A somewhat silly mathematical diversion was proposed to me by a friend, and I have reduced the question to the following one:
Let $f(x)=e^{-\frac{1}{x^2}}$. Given some $x\in \mathbb{R}$ with $0< x < 1$, find asymptotics on the sequence of values $a_n$ defined by iterating the Newton map associated to $f$, with initial value $a_0=x$. Assuming I did not make a calculational blunder, we have the recurrence relation \begin{equation} a_{n+1} = a_n - \frac{a_n^3}{2},\end{equation} and one can easily see by the monotone convergence theorem that this sequence limits to 0 for any initial $x$ in the specified range.
Now, what I really desire are estimates on this convergence, but there are immediate difficulties: this function is not analytic in a neighborhood of zero, and there, its Taylor series is identically zero. What can you say about the rate of convergence in this situation, if anything? The general proofs usually require $f'(y)\neq 0$ for the root $y$, or at least some $s\in \mathbb{N}$ such that $f^{(s)}(y)\neq 0$.

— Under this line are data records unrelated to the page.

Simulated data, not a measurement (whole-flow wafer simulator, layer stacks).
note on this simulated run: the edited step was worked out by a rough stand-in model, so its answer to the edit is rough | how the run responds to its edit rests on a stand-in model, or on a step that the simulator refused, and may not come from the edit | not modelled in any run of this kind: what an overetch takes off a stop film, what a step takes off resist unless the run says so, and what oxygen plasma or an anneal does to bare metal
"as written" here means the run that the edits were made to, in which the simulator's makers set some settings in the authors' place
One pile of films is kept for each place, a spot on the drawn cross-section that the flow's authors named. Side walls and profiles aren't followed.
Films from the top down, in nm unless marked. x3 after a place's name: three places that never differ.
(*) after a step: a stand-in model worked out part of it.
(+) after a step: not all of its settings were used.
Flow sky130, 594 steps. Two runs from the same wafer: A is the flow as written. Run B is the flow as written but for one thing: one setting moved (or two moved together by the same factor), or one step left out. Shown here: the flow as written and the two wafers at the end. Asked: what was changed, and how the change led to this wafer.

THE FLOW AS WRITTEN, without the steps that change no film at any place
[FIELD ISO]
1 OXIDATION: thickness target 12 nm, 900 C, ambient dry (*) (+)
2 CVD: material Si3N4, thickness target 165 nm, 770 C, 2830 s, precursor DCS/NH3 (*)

I know that this topic has been hammered to death by students in much less pathological situations, so please forgive me if this initially seems like spam. I am somewhat skeptical that general considerations for Newton's method can say anything here, but this is also an iterated function system for a cubic polynomial, so I am mildly hopeful that a Dynamicist can shed some light. I am a reasonably mathematically mature graduate student in SCV, but have almost no exposure to dynamics.